- Developers of a Bjarke Ingels Group (BIG)-designed high-density megadevelopment in Los Angeles are trying to beat a potential voter denial by fast-tracking city and county approval in advance of a March ballot measure, according to The Los Angeles Times.
- The 670 Mesquit project would feature two connected 30-story buildings, retail space, restaurants, two small hotels, 250 for-rent residential units and 800,000 square feet of office space, all on the current site of L.A. Arts District warehouses.
- Developers will now begin the arduous task of negotiating for variances from the city’s density limits. In addition, if the proposed elevated deck stretching over train tracks to the Los Angeles River is something project officials want to pursue, they will have to gain approval from Amtrak as well as county and city transportation authorities.
Even if developers manage to beat the clock on the March vote, city officials could still deny the variance so as not to appear as if they are catering to big developers, which is a complaint among community activists. Some opponents have jumped on any proposals of high-end or luxury development that could lead to gentrification or might displace existing residents.

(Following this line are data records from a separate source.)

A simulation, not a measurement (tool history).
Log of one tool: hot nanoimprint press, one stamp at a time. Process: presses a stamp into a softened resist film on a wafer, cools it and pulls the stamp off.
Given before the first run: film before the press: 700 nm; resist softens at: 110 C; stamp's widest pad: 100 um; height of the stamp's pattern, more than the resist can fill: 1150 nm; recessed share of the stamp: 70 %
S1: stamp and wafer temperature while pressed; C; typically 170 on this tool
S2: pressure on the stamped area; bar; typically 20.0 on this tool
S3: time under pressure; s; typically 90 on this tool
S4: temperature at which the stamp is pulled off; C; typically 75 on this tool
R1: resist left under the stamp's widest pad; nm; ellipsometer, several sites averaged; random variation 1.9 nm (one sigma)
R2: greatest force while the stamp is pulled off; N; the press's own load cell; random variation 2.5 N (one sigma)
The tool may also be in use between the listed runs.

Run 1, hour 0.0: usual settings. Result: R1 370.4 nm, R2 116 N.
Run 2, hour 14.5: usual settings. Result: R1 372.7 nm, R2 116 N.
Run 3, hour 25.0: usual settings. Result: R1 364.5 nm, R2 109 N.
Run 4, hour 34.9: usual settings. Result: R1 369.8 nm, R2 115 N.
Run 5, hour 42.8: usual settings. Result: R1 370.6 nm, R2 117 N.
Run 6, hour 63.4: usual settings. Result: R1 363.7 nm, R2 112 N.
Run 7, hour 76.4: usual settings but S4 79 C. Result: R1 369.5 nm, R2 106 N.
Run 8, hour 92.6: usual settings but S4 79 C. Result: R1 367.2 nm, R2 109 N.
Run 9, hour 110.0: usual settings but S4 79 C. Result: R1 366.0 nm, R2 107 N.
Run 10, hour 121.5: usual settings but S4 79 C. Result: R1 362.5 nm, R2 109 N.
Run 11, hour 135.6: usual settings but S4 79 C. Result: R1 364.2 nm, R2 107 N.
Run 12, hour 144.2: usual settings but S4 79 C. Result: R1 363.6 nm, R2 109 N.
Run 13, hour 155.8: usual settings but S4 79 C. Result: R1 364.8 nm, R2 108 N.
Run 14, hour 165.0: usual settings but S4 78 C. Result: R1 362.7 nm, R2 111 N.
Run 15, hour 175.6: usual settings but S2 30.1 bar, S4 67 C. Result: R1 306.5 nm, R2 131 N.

Another proposed Arts District development is under similar pressure to gain approval before the Neighborhood Integrity Initiative gets its chance at the ballot box. If the measure is approved, a two-year ban on density variances would go into effect. Developer SunCal is seeking a variance for its proposed 14.5-acre 6 AM project, which would include a 58-story tower with 1,700 residential units, retail, office, hotels, a school, 23,000 square feet of "art opportunity space" and parks. Similar to the 607 Mesquit development, the 6 AM project would also occupy a site that now contains warehouses.
Developers may take heart that Los Angeles recently approved a $1.2 billion high-density development in the South Central neighborhood. The Reef is a 35-story mixed-use luxury project — located near mass transit — that will feature multiple towers containing for-rent and for sale residential units, a grocery store, hotel, restaurants and fitness center. In an effort to ease concerns around gentrification and displacement, developers have pledged to make 5% of the apartments low-income and contribute $3 million to various community initiatives.